Foreign

Iran Protest Intensifies Despite Crackdown

Protesters in Iran defied a deadly government crackdown on Saturday night, taking to the streets despite reports suggesting hundreds of people have been killed or wounded by security forces in the past three days.

Verified videos and eyewitness accounts seen by the BBC appeared to show the government was ramping up its response, as it continues an overarching internet blackout.

The country’s attorney general, Mohammad Movahedi Azad, said on Saturday that anyone protesting would be considered an “enemy of God” – an offence that carries the death penalty.

Hundreds of protesters are believed to have arrested since demonstrations began more than two weeks ago.

The protests were sparked by soaring inflation, and have spread to more than 100 cities and towns across every province in Iran. Now protesters are calling for an end to the clerical rulership of Iran’s Supreme Leader Ayatollah Ali Khamenei.

Khamenei has dismissed demonstrators as a “bunch of vandals” seeking to “please” US President Donald Trump.

The Iranian government has imposed the internet shutdown in an effort to stop the protests. Iran’s data infrastructure is tightly controlled by the state and security authorities. Internet access is largely limited to a domestic intranet, with restricted links to the outside world.

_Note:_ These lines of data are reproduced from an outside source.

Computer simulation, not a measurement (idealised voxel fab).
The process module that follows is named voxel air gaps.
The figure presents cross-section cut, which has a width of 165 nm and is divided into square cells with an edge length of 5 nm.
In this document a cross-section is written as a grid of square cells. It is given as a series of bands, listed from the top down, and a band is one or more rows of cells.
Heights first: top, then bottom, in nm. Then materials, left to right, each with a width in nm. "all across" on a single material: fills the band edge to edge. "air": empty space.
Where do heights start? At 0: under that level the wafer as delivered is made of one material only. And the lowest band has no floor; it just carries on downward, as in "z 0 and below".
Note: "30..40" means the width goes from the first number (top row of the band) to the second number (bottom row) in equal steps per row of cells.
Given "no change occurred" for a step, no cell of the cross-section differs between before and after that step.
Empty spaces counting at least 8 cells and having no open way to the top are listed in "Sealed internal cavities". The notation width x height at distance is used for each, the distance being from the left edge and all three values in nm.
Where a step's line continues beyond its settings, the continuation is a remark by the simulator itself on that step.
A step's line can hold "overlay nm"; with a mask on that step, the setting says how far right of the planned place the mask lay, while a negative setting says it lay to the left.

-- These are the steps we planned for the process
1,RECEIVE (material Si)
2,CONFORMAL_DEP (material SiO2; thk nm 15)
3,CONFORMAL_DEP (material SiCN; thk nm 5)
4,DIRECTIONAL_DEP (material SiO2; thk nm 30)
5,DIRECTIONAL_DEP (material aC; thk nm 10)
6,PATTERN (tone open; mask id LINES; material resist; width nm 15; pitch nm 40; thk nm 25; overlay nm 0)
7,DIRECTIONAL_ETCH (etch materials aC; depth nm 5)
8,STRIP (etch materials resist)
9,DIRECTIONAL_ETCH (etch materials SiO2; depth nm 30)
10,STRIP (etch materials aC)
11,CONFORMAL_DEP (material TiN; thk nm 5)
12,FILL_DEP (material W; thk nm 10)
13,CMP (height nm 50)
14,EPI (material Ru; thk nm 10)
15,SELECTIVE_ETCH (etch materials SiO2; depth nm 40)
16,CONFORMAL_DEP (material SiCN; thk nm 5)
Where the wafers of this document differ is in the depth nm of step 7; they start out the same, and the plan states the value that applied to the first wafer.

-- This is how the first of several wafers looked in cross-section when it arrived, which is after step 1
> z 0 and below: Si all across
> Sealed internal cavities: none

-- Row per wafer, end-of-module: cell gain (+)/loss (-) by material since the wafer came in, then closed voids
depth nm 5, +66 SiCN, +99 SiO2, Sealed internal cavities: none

Over the past few years, the government has progressively curtailed access to the global internet. However, during the current round of protests, authorities have, for the first time, not only shut down access to the worldwide internet but also severely restricted the domestic intranet.

An expert told BBC Persian that the current shutdown is more severe than that imposed during the “Women, Life, Freedom” uprising three years ago. Alireza Manafi, an internet researcher, said internet access in Iran, in any form, was now “almost completely down”.

He added the only likely way to connect to the outside world was via Starlink, but warned users to exercise caution, as such connections could potentially be traced by the government.

The BBC and most other international news organisations are also unable to report from inside Iran, making obtaining and verifying information difficult.

Nonetheless, some video footage has emerged, and the BBC has spoken to people on the ground.

Verified video from Saturday night showed protesters taking over the streets in Tehran’s Gisha district. Several videos, verified and confirmed as recent by BBC Verify, show clashes between protesters and security forces on Vakil Abad Boulevard in Mashhad, Iran’s second largest city.

Masked protesters are seen taking cover behind wheelie bins and bonfires, while a row of security forces is seen in the distance. A vehicle that appears to be a bus is engulfed in flames.

Multiple gunshots and what sounds like banging on pots and pans can be heard as a green laser beam lights up the scene.

A figure standing on a nearby footbridge is visible in the footage and appears to fire multiple gunshots in several directions as a couple of people take cover behind a fence on the side of the boulevard.

Other videos have also emerged from the capital Tehran. One video, authenticated by BBC Verify, shows a large group of protesters and the sound of banging on pots in Punak Square in west Tehran, which has been one of the hotspots of protests this week.

Another clip, filmed in the Heravi district in north-east Tehran and confirmed by BBC Persian and BBC Verify, shows a crowd of protesters marching on a road and calling for the end of the clerical establishment.